Further in Section 71 of the Companies Act, 2013 there are provisions with
respect to issue of debenture which is as follows –
(a) With an approval by a special resolution passed at a general meeting, the
company can issue debentures which can be converted into shares either partly or
wholly at the time of redemption of debentures.
(b) There shall not be any debenture with any voting rights.
(c) There are certain terms and conditions prescribed subject to which the
company can issue secured debentures As per rule 18 of Companies (Share
conditions and Debentures) Rules[6], 2014 subject to some conditions only
secured debentures of redeemable nature can be issued, the conditions are as
follows-
·The redemptions date for secured debenture shall not exceed 10 years
from the time of issue of debentures. However , there are a few classes of
company which can issue secured debentures exceeding the period of 10 years but
not more than 30 years
(i) The companied which are involved in setting of infrastructural projects
(ii) Infrastructure Finance Companies[7]
(iii) Infrastructure Debt Fund Non- Banking Financial Companies[8]

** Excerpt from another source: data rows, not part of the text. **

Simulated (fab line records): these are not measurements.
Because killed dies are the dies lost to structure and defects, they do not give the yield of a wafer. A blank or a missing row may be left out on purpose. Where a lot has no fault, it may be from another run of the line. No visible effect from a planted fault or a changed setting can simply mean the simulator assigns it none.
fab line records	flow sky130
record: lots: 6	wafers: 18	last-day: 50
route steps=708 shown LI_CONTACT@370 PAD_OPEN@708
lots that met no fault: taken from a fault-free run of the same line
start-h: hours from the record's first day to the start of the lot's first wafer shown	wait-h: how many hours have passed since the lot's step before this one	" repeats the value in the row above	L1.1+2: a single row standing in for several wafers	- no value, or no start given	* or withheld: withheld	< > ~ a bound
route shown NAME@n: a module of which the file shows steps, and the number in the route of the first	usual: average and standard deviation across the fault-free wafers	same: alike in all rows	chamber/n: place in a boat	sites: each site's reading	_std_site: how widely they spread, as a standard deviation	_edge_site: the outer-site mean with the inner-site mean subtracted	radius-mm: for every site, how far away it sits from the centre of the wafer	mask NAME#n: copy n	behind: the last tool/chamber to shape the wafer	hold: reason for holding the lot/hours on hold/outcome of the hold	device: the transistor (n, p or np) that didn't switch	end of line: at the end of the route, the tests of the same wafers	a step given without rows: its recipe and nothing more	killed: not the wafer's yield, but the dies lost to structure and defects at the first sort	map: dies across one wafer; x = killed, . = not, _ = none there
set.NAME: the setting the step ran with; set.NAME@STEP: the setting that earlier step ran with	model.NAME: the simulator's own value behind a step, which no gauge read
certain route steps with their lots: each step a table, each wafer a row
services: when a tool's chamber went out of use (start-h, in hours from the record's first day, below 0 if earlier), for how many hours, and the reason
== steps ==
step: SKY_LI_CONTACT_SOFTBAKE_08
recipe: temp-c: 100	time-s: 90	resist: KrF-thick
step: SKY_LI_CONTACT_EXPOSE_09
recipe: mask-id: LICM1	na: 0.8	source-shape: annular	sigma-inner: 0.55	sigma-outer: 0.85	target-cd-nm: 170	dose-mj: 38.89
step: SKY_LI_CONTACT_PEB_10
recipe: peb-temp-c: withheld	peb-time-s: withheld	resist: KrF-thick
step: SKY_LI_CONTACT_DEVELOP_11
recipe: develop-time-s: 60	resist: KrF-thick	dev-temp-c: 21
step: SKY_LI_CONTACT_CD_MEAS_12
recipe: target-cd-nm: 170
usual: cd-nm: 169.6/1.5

·The issue of debenture shall be secured by creation a charge on the
assets and properties of the company, value of which shall be substantial enough
for the due repayment of the principal amount of the debentures along with the
interest on it.
·It is mandatory for the company to appoint a debenture
trustee[9]prior to issue of letter of offer or prospectus for subscription of
its debentures. The company shall within 60 days of allotment of debenture,
execute a trust deed in to prevent injustice and protect the interest of the
debenture holders
·In the favor of debenture trustee a mortgage or charge shall be
created as the security for debentures, which can be-
(i) Any specific movable property of the company which is not in
the nature of pledge or
(ii) Any specific immovable property situated anywhere or any
interest therein.
(d) For the purpose of securing the form of debentures trust deed, issue of
debentures, the procedure for the debenture holder to probe into the trust deed
and to get copies thereof, quantum of debenture redemption reserve needed to be
created. The rules framed includes that the trust deed has to be executed by
the company issuing debentures within 3 months of the closure of the offer or
issue.
Debenture Trust Deed
At the of issue of debentures for public subscription, it involves a large
number of debenture- holder , it is not practicable to create a individual
charges in favor of thousands of debenture – holders. Hence , the most
convenient and common for securing all the debenture holders is to execute a
trust deed conveying the property belonging to the company to the trustees and
announcing a trust in favor of debenture-holders. A trust deed usually gives the
trustees a free charge on the property of the company except for the freeholds
and leaseholds on which it has fixed charge. A trust deed is the documents
containing the conditions put on the debentures and the entitlements of the
debenture – holders and the company. Following powers are given to the trustees
through the trust deed:-
(i) To get a mortgage over that property of the company’s
property in which case the title deeds are transferred to them and the company
can not further create charge ranking in the priority of debentures.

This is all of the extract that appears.